A question often comes up: "Public procurement is for big companies, right?" The answer is no. In 2025, 62% of public contracts awarded in France went to small and medium-sized enterprises. The problem isn't the size of your company, it's the method.
Understanding different types of contracts
Not all public contracts work the same way:
MAPA (Simplified Procedure Contracts) — below €221,000 excluding VAT for supplies and services. The procedure is simplified, and this is where small enterprises have the best chances. The buyer can negotiate, timelines are short, documentation is lighter.
Formal Tender Calls — above the thresholds. Strict procedure, complete files, defined selection criteria. More complex but not inaccessible.
Works Contracts — specific thresholds (€5,382,000 excluding VAT in formal procedure). Building and construction professionals access these through small lots or subcontracting.
Essential documents to prepare
Before responding to anything, build your "public procurement kit":
- Kbis less than 3 months old (or registration in the trades register for craftspeople)
- Tax and social security certificates up to date (taxes, social contributions)
- Professional liability insurance certificate
- Client references — even 3 or 4 references with amounts and contact details are enough
- Declaration of honor (form DC1) — certifying you are not subject to any prohibitions
- Candidate identification (form DC2) — your administrative and financial details
You prepare all this once and reuse it for each application.

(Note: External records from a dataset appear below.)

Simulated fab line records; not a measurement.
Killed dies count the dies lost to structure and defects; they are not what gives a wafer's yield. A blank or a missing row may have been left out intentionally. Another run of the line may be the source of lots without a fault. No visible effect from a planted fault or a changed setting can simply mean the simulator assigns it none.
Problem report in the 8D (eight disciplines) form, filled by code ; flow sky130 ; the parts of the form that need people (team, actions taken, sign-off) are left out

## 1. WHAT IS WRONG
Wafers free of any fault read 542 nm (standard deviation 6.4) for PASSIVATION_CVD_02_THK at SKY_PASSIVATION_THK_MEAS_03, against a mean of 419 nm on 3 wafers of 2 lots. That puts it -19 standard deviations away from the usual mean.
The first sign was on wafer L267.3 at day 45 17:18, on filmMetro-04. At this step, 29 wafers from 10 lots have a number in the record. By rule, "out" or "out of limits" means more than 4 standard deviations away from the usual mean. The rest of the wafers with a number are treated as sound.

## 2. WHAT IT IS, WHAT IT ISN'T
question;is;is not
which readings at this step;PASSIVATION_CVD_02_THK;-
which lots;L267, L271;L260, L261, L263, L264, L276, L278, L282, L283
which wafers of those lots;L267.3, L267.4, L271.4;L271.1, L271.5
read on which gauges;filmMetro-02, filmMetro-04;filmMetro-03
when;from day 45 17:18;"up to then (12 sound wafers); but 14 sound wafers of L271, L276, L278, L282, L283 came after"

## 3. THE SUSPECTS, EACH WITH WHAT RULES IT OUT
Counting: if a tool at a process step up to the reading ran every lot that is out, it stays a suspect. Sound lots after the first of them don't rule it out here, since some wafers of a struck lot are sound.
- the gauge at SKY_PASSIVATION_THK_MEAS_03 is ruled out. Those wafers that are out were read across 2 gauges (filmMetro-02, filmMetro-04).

Where to find the right calls for tenders
Don't waste time sifting through dozens of platforms:
- BOAMP (Official Bulletin of Public Procurement Notices) — the official feed
- OJEU (Official Journal of the European Union) — for European contracts
- Digitalization platforms of local authorities: Maximilien (Île-de-France), Mégalis (Brittany), etc.
- Buyer profiles of municipalities, departments, regions
The Calls for Tenders module of the Booster Network aggregates and filters these sources to send you only contracts matching your activity and geographic area.
The structure of a winning technical proposal
This is the document that makes the difference. A good technical proposal in 5 parts:
1. Company presentation (1-2 pages) — not your history since 1987, but your concrete skills relevant to the contract.
2. Understanding of needs (1 page) — rephrase the client's expectations by showing you've read the specifications. It seems obvious, but half the candidates don't do it.
3. Proposed methodology (2-3 pages) — how you will carry out the work, step by step, with a timeline.
4. Human and material resources (1 page) — who does what, with what equipment.
5. Similar references (1-2 pages) — your comparable projects, with measurable results if possible.
The 3 mistakes that eliminate you outright
- Incomplete file — one missing document = elimination. Check the list of required documents three times.
- Off-topic response — responding with a generic proposal copied and pasted. The buyer sees it immediately.
- Late submission — even by a minute. Digitalization platforms close on the hour. Submit 24 hours before the deadline.